Risk

Risk Management

Overview

Brit delivers shareholder value by actively seeking and accepting risk within agreed limits. The Group’s risk management policy highlights the importance of managing the impact of risk on the economic value of the company. The Risk Management Framework (RMF) sets out a transparent process to identify, assess and manage risk and deploy risk appetite using an economic capital approach. This process enables Brit to protect policyholders and maximise shareholder value by ensuring the risk and capital implications of business strategy are well understood.
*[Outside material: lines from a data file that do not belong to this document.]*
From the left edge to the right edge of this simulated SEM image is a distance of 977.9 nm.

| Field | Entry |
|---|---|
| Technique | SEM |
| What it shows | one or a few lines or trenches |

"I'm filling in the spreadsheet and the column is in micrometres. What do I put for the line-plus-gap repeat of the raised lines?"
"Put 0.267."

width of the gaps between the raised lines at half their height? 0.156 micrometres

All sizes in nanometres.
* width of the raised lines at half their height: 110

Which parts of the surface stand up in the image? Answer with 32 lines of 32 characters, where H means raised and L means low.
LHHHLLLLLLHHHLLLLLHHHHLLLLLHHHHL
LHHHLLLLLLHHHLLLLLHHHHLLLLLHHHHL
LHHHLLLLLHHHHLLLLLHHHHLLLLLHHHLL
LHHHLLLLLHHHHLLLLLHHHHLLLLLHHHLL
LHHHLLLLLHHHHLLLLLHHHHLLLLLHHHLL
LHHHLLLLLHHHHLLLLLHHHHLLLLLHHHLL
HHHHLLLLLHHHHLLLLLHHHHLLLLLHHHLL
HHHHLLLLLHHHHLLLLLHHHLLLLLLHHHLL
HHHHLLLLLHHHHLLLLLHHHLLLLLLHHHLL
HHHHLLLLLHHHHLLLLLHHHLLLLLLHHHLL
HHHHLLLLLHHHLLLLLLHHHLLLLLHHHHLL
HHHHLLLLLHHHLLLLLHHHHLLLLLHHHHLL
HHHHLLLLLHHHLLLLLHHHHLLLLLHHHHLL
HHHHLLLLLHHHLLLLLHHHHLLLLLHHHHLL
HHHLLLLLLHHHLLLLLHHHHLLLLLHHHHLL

The company maintains a strong risk governance structure and runs effective internal controls to monitor adherence to the ERM Framework. The responsibility for risk management is clearly defined and spread throughout the organisation. The risk management team reports to the Risk Oversight Committee of the Board and supports the Committee in monitoring and reviewing the risk profile and the effectiveness of all risk management activities.

Risk Management Framework

The Group's RMF framework was designed to enable the Boards to set an appropriate risk strategy for the business and ensure that risk is managed throughout the organisation. The Framework ensures that a strong culture of risk control and management continues to be embedded at Brit. The components of the RMF framework are set out below.

Risk appetite is set by the Board and cascaded throughout the organisation. Brit monitors the aggregation of risk across the business and has overarching limits in place to manage this. In addition to the overarching limits, the RMF framework clearly identifies the key risk categories and risk tolerances are set for each risk category by the Boards. The main components of the risk appetite are set out below.

Brit uses specialised risk management tools including sophisticated models to monitor current risk exposures relative to risk appetite. The risk governance structure ensures that this information is passed to the relevant management committee or Board.

Risk Governance Structure

The Group and entity Boards are responsible for overseeing the risk management and internal control systems, which Management are responsible for implementing. Risk Oversight Committees and Audit Committees that consist of independent Non Executive Directors support a strong risk governance framework.

The Risk Oversight Committees monitor and review the risk profile and the effectiveness of all risk management activities and, in particular, monitor adherence to agreed risk limits. Brit’s Internal Audit function provides assurance to the Risk Oversight Committees, Audit Committees and Boards, whilst external audits are regularly used for independent assessments. An illustration of Brit’s risk governance framework is shown below.

This governance structure is applicable at the Group and entity level and represents the three lines of defence operating at Brit. Within the first line of defence, individual risk committees monitor day-to-day risk control activities. Risk management, as a second line of defence provides oversight over business processes and sets out policies and procedures. The Audit Committee, as a third line of defence provides independent assurance and monitors the effectiveness of the risk management processes.

Solvency II

Appropriate and effective risk management is a key element of the Solvency II requirements. The RMF has been developed to ensure a consistent, regulatory compliant, approach to risk management is applied throughout the organisation.

The syndicates managed by Brit Syndicates Limited (BSL) are fully compliant with Solvency II and the Lloyd’s Minimum Standards. This includes a robust Own Risk and Solvency Assessment (ORSA) process, which enables management and the Board to understand the risk and capital implications of actions during the decision making process.